Amid all the praise for Mariano Rivera setting the save record this week, let's give Goose his fair due. Just consider that 1977 season. He pitched 133 innings, which is about two seasons worth for Mo. He had a 1.62 ERA and struck out 151 batters. His first save of the season was three innings. He had a four-inning save later in the season. Of his 26 saves, 20 were more than one inning and 16 were two innings or more. He took over with the game tied 20 times. He inherited 36 runners, more than Rivera has the past three seasons combined.
Closers worked for a living back then, when they were called firemen and came in to rescue teams when games were in serious doubt rather than all but wrapped up with a three-run lead in the ninth inning.

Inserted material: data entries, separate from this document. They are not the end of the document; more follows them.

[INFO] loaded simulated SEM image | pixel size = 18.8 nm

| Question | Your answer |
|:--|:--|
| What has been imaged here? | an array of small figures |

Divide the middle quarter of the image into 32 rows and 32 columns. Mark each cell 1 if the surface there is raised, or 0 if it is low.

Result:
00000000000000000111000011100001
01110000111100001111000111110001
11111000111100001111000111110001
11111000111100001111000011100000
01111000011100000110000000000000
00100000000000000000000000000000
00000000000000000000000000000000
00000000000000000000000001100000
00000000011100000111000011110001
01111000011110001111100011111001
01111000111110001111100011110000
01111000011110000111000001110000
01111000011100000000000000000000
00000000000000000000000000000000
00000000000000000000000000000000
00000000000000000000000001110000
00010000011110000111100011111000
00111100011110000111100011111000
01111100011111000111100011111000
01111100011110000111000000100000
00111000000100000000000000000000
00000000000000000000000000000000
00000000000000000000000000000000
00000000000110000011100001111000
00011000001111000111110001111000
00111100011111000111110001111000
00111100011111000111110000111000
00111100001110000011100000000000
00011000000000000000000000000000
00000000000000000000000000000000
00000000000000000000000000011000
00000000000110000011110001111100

YEAH, WELL, THAT'S JUST LIKE YOUR OPINION, MAN
One thumb up: So what did I think of "Moneyball"? I enjoyed it for the most part. The acting is excellent: Pitt is very good; Jonah Hill is splendid as the passionate stats analyst; and Philip Seymour Hoffman plays a thoroughly frustrated Art Howe, which is either because Beane craps on him the entire movie or because he looks like a Weeble in his Oakland uniform. The dialogue is crisp and engaging, as you would expect from writer Aaron Sorkin, and the movie generally zips along with a strong dose of humor. The scene where Beane/Pitt juggles two general managers for a trade provides the most entertaining phone calls in a movie since the War Room scenes in "Dr. Strangelove." And I love seeing the Oakland Coliseum filled with fans.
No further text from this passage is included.